Here’s a sampling of Fringe reviews from the Festival’s opening weekend:
— Production poster
MRS. SINGH & ME
Munish Sharma and South Asian Arts have put together a Fringe show that’s both audience-pleasing funny and a serious account of intra-cultural, intergenerational tensions within what might be called “the South Asian community.”
The opening few minutes are uncomfortably farcical. The discomfort arises from a kidnapping scenario; the farce tells us not to worry about the situation. Playwright Sharma is the kidnapper, Raj. His victim, Mrs. Singh (Nimet Kanji), is his girlfriend’s mother.
The two have lots in common—a love for chai and cookies, Bollywood movies and Mrs. Singh’s daughter, Sanya. Trouble is, Mrs. Singh has ordered her to break off with Raj. Why? Because they’re Sikh and he’s Hindu.
About midway through the hour the farce gets set aside for a serious debate between the two. Mrs. Singh is the traditionalist, the first-generation immigrant who believes in total parental authority, arranged marriages and the importance of remaining within one’s narrowly defined culture and religion. Raj is the modernist, the second generation who believes that love and liberal western values should trump ethnic and religious differences.
Sharma gives them both strong arguments. Mrs. Singh: “You want me to give up the only identity I ever had?” Raj: “You are Canadian!” Raj’s position resonates more strongly with me, and he has what is for me the play’s most powerful line: “I didn’t know I could be the wrong kind of brown.” But the play doesn’t trivialize either one.
One of the things I took away from the show was the realization of how easily we tend to essentialize communities other than our own. This play suggests that the differences within the “South Asian community” are as significant as those between it and non-South Asians.
The physical comedy is mostly fun, though it tends to get silly as such comedy does. The actors and director Kathleen Duborg work hard at keeping up the momentum, but the play spends too much time being coy about what Raj is doing with Mrs. Singh. Kanji is a very good comic actor who cracks up the audience with lines like, “You are a gangbanger – it’s not a healthy lifestyle!” She also provides a strong, committed sense of Mrs. Singh’s convictions when the argument gets serious. Sharma’s Raj matches her line for line in those latter sections, which is where this piece really sizzles for me.
— Production poster
SMALL TOWN HOSER SPIC
This is another show about cultural and ethnic tensions within Canada, except in the case of this solo performance the tensions are at play within a single character. Pedro Chamale recounts to the audience what appears to be his own story: the child of Guatamalan immigrants growing up as the only Latino boy in small town Chetwynd, BC, pop. 3100.
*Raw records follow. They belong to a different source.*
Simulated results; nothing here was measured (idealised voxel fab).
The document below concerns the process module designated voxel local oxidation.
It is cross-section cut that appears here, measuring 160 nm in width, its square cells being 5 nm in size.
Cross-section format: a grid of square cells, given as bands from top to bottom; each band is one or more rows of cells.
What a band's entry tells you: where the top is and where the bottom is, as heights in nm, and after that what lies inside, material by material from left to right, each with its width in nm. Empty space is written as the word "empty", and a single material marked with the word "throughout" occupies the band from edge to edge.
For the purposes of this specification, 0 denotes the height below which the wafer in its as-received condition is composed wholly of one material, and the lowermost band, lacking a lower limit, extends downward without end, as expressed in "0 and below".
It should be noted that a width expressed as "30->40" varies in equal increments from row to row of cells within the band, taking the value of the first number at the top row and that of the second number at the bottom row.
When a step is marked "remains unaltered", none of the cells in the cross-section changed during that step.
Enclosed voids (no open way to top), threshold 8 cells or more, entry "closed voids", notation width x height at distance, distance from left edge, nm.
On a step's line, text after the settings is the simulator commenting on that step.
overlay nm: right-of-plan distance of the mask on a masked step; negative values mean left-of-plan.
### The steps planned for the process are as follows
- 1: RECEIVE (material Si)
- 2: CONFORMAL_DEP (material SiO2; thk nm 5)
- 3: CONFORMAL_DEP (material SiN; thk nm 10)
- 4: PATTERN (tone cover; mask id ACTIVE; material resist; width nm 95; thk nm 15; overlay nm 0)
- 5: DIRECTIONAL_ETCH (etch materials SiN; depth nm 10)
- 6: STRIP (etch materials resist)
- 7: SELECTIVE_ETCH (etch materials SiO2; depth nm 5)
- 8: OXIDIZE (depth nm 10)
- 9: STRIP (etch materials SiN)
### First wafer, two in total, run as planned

With the lights up on the audience, Chamale chats informally with us, inviting our responses as he chugs back beer after beer. He describes how he grew up as a typical small town blue collar Canadian kid – a hoser, in the style of SCTV’s Bob & Doug Mackenzie – in a world of drinking, hockey and Saturday night fights. As the town’s only “Spic” (other than his sister and parents), he managed to avoid the fights between the whites and First Nations guys, neither group lumping him in with the other. He grew up considering himself simply Canadian: “I squeaked in under the racist radar,” except for the one time he got called a “fuckin’ Paki!”
But Chamale’s life got more complicated once he left Chetwynd and people started asking him the question Canadians of “ethnic” appearance regularly get asked: “Where are you from?” That got him rethinking and questioning his own identity. “They see me how I didn’t see myself. I call myself a coconut because deep inside I feel white.” But, he says, looking in the mirror he’d see a brown face staring back at him. In the end he doesn’t feel himself authentically Canadian nor Guatamalan, white nor brown, but something ambivalently and uncomfortably in-between.
Once again a comic performance about ethnicity raises fascinating issues that audience members (naïve ones like me, anyway) might not have considered. In this case my big surprise was Chamale’s insistence that he sees a “brown” face reflected back at him in the mirror. His face doesn’t look brown to me at all.
Chamale is a charming actor, and Derek Chan directs the show in a loosey-goosey manner so the serious ideas sneak up on you through the casual comic chatter. Plus you get to sample Chamale’s mother’s delicious homemade guacamole.
— Production photo
OH THE HUMANITY! AND OTHER GOOD INTENTIONS
Composed of five short playlets, two of them monologues, this show is an absolute knockout. New York playwright Will Eno is a genius with language, and Staircase Theatre’s three performers—especially Brad Duffy—are simply terrific.
Eno has his characters speak in a kind of existential stream-of-consciousness, the words sparking off one another. In the opening monologue Duffy plays a coach addressing the press after what sounds like the world’s worst, most depressing losing season. He tells of his “punishing, crushing, nauseating sorrow,” and flagellates himself with comments like, “I couldn’t coach a gallon of water out of a paper bag.”
Director Brian Cochrane has his actors maintain a remarkably naturalistic conversational style and muted tone throughout, most notable in the second piece where a man (Duffy) and a woman (Maryanne Renzetti) sit in separate chairs and address the audience in turn as if they were introducing themselves through a dating service. (“I enjoy not traveling,” says Duffy matter-of-factly). It’s a stunning duet, with great help from lighting designer Stephen Bulat and whoever is running the board, switching the light from one chair to the other in perfect sync with the rapid-fire dialogue.
Renzetti shines in the next piece as the hapless spokesperson for an airline that has just suffered a crash, addressing the families of all those who died in it. She beautifully captures Eno’s darkly hilarious absurdist take on weasly corporate empathy. “Gravity, we trust, was a factor.”
The fourth piece embodies the richest scenario as a photographer and his assistant attempt to pose the audience (“people in a building, seated, breathing”) in order to reproduce a photo of American soldiers in the Spanish-American War. The two bicker over whether the original photo was taken before or after a battle, but in the end their instructions to us are clear: “Try to be more mortal, as much as you can stand.”
The final playlet is absurd, metatheatrical and brilliant. A man and woman (Duffy and Renzetti) are driving to what she thinks is a christening, but what he assumes to be a funeral, when he stops, gets out of the “car” and points out that it’s not a car at all but just two chairs on a stage. He has been talking about his father’s death, and when another man (Tom Pickett) enters and just stands there silently, I assumed he was the father’s ghost. But this is how he explains himself: “I’m the beauty of things, the majesty of the universe.”
Wow, what writing. What acting. Oh, the humanity!